Operation Coburg (24 January − 1 March 1968) was an Australian and New Zealand military action during the Vietnam War.
The operation saw heavy fighting between the 1st Australian Task Force (1 ATF) and North Vietnamese Army and Viet Cong forces during the wider fighting around Long Binh and Bien Hoa.
American and South Vietnamese intelligence reports had indicated that an imminent communist offensive during the Tet New Year festival was likely, and in response the Australians and New Zealanders were deployed away from their base in Phuoc Tuy Province to bolster American and South Vietnamese forces defending the Long Binh–Bien Hoa complex north-east of Saigon.

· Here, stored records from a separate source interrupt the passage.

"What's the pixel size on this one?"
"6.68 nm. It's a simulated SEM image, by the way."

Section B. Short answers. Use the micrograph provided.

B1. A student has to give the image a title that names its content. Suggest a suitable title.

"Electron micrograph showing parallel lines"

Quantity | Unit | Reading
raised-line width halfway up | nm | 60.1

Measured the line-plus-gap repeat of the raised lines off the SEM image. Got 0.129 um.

1 ATF deliberately established fire support bases astride the communist lines of communication in the vicinity of the village of Trang Bom, expecting that they would attempt to destroy them.
The Australians subsequently clashed with the Viet Cong during early patrols in Area of operations (AO) Columbus, while later Fire Support Base (FSB) Andersen was repeatedly subjected to major ground assaults.
Although the operation was mounted too late to prevent the attacks on Saigon, the Australians and New Zealanders successfully disrupted the communist lines of communication, limiting their freedom of manoeuvre to attack the Long Binh–Bien Hoa complex, while they were also able to successfully interdict their withdrawal, causing heavy casualties.
The operation was also significant as it was the first deployment of 1 ATF outside its Tactical Area of Responsibility (TAOR) in Phuoc Tuy, and in this it set a precedent for later operations outside the province.
Meanwhile, the remaining Australian forces in Phuoc Tuy Province also successfully repelled repeated Viet Cong attacks against Ba Ria and Long Dien, as part of the Tet Offensive that had engulfed population centres across South Vietnam.